Part A. Pursuant to the definition of linear independence (e.g., cf. [1]), a set of $k$-forms are linearly independent if there is at most one way of writing the multilinear antisymetric function $\varphi$ as a linear combination of $k$-forms; that is, if $$ \varphi = \sum_{1\leq i_1 < \cdots < i_k \leq n}{a_{i_1\cdots i_k}\,dx_{i_1}\wedge \cdots \wedge dx_{i_k}} = \sum_{1\leq i_1 < \cdots < i_k \leq n}{b_{i_1\cdots i_k}\,dx_{i_1}\wedge \cdots \wedge dx_{i_k}}$$ implies $a_{i_1\cdots i_k} = b_{i_1\cdots i_k}.$
We proceed to evaluate $\varphi$ on any $k$ standard basis vectors listed in increasing order.
\begin{align}
\varphi{(\vec{e_{j_1}}, \ldots, \vec{e_{j_k}})}
&
= \sum_{1\leq i_1 < \cdots < i_k \leq n}{ {a_{i_1\cdots i_k}\,dx_{i_1}\wedge \cdots \wedge dx_{i_k}}
} {(\vec{e}_{j_1}, \ldots, \vec{e}_{j_k})}
\\
&
= \sum_{1\leq i_1 < \cdots < i_k \leq n}{ {a_{i_1\cdots i_k} }
} \det{
\begin{bmatrix}
e_{j_1,i_1} & \cdots & e_{j_k,i_k}
\\
\vdots & \ddots & \vdots
\\
e_{j_k,i_1} & \cdots & e_{j_k,i_k}
\end{bmatrix}
}\quad \textrm{Eq. 1}
\\
&
=
\begin{cases}
a_{i_{1}, \ldots, i_{k}} & \textrm{for } i_{1} = j_{1}, \ldots, i_{k} = j_{k}
\\
0 & \textrm{otherwise.}
\end{cases} \quad \textrm{Eq. 2}
\end{align}
Similarly, we find
\begin{align}
\varphi{(\vec{e_{j_1}}, \ldots, \vec{e_{j_k}})}
&
=
\begin{cases}
b_{i_{1}, \ldots, i_{k}} & \textrm{for } i_{1} = j_{1}, \ldots, i_{k} = j_{k}
\\
0 & \textrm{otherwise.}
\end{cases}
\end{align}
Allowing that $i_{1} = j_{1}, \ldots, i_{k} = j_{k} $,
\begin{align}
\varphi{(\vec{e_{i_1}}, \ldots, \vec{e_{i_k}})}
&
=
a_{i_{1}, \ldots, i_{k}} \textrm{ and also }
\\
\varphi{(\vec{e_{i_1}}, \ldots, \vec{e_{i_k}})}
&
=
b_{i_{1}, \ldots, i_{k}}.
\end{align}
By the transitive relation [2], whenever $$\varphi{(\vec{e}_{i_1}, \ldots, \vec{e}_{i_k})} = a_{i_1, \ldots, i_k} \quad \textrm{Eq. 3} $$ and $$\varphi{(\vec{e}_{i_1}, \ldots, \vec{e}_{i_k})} = b_{i_1, \ldots, i_k}, $$ then also $ a_{i_1, \ldots, i_k} = b_{i_1, \ldots, i_k} $. So, we find that the $k$-forms are linearly independent.

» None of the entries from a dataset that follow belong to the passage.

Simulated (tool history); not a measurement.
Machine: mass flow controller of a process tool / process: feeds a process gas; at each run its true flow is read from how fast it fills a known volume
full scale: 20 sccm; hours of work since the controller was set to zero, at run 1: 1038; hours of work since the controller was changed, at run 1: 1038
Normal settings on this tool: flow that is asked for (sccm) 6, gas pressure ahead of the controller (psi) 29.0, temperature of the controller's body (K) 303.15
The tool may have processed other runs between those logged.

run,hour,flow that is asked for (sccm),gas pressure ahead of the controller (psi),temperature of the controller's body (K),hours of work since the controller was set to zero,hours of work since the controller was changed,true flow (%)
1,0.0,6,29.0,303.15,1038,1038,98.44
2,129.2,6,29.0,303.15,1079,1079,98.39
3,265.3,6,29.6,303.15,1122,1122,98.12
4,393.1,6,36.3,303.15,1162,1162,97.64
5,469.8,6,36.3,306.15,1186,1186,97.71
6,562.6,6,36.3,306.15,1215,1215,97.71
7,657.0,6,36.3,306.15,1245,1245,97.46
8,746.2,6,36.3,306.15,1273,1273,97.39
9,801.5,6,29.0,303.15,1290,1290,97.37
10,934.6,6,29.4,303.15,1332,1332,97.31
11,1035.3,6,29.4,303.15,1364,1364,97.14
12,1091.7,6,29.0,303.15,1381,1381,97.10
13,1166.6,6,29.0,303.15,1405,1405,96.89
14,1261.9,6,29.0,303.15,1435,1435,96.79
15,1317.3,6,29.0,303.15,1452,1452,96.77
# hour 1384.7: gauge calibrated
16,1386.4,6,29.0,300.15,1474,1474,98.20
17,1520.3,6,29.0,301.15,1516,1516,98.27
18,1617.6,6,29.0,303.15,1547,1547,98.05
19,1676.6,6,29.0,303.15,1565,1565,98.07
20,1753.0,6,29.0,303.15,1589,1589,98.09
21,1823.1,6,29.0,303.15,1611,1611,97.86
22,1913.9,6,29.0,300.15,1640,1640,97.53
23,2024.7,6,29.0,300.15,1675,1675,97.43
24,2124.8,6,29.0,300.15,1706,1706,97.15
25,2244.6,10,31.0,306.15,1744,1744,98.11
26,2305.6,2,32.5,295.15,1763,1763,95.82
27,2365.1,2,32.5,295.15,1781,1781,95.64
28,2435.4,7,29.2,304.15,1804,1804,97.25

Part B. Pursuant to the definition of span (e.g., cf. [1]), the span of the elementary $k$-forms $dx_{i_1}\wedge \cdots\wedge dx_{i_k}$ is the set of linear combinations $\sum\limits_{1\leq i_1 < \cdots < i_k \leq n}{a_{i_1\cdots i_k} \, dx_{i_1}\wedge \cdots\wedge dx_{i_k} }$.
We ask: Is each and any multilinear and antisymetric function $\varphi$ of $k$ vectors in $\mathbb{R}^n$ in the span of $A^k {(\mathbb{R}^n) }$?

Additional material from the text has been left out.